More than 50 families, represented by the far-right Alliance Defending Freedom, sued Township High School District 211 in the northwest suburb of Palatine, seeking to end the policy. They sought the injunction to suspend the policy while their suit proceeds through the courts.
However, the federal judge from Chicago presiding over the case has refused to grant an injunction blocking a transgender-inclusive restroom and locker-room policy in the suburban school district.
The district had agreed in 2015 to let a transgender girl, identified only as Student A, to change in the girls’ locker room using a privacy stall. She has now graduated and the agreement has expired, but the parents want to set a precedent for the district, reports the Daily Herald, a Chicago-area newspaper.

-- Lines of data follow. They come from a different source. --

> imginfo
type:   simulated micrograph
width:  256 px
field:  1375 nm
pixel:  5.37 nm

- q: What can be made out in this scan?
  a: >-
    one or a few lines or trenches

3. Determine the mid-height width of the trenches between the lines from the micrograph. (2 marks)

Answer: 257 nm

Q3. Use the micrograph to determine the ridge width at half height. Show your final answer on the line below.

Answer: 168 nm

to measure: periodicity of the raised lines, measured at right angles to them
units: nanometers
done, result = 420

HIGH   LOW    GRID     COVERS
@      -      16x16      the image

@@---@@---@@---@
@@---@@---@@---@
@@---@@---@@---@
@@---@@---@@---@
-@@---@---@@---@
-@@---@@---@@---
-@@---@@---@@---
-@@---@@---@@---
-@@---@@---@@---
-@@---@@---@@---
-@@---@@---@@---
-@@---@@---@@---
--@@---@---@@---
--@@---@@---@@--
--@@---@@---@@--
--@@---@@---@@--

U.S. District Judge Jorge Alonso ruled Friday that the plaintiffs, calling themselves Students and Parents for Privacy, had failed to demonstrate that allowing trans students access to facilities comporting with their gender identity had caused any harm.
“This case does not involve the forced or extreme invasions of privacy that the courts addressed in the cases cited by plaintiffs,” Alonso wrote, according to the Herald. “Further, the restrooms at issue here have privacy stalls that can be used by students seeking an additional layer of privacy, and single-use facilities are also available upon request.
Given these protections, there is no meaningful risk that a student’s unclothed body need be seen by any other person.” In a separate suit, filed in state court, a trans student is challenging the requirement for a privacy stall.
Alonso also said that laws against sex discrimination should apply to transgender and gender-variant people. Courts, he wrote, have “correctly recognized” that “federal protections against sex discrimination are substantially broader than based only on genitalia or chromosome,” according to the Associated Press.
Among those courts is the U.S. Court of Appeals for the Seventh Circuit, covering Illinois, Wisconsin, and Indiana — the court to which the plaintiffs would appeal the ruling. This was also the stance taken by President Barack Obama’s administration (leading to the 2015 agreement), although not by Donald Trump’s — but courts remain free to interpret federal law as they see fit.
Alonso’s denial of the injunction isn’t his final verdict in the case, but it does indicate how he is likely to rule. “It strongly suggests Alonso doesn’t believe the claim at the heart of the lawsuit — that the transgender policy infringes on the privacy rights of other students — has merit,” the AP reports.
Indeed, the judge noted, “Student Plaintiffs did not notice that transgender students were using restrooms consistent with their gender identity, or they knew and tolerated it for several years.”
ADF attorney Gary McCaleb said the families would continue fighting. “It’s not a defeat until the Supreme Court rules the wrong way,” he told the AP. “And I don’t think they will.”
The American Civil Liberties Union’s Illinois affiliate, which is not involved in the case, praised the ruling. “Throughout this litigation, one thing remains clear. The groups who filed this case remain unable to demonstrate any harm to their clients from sharing restrooms and locker rooms with students who they perceive as different,” John Knight, director of the LGBTQ Project for the ACLU of Illinois, told the Herald.
“The plaintiffs’ fearmongering and persistent refusal to respect the core gender of these students cannot change the simple fact that there is no legal justification for requiring District 211 to separate and stigmatize transgender students because of who they are.”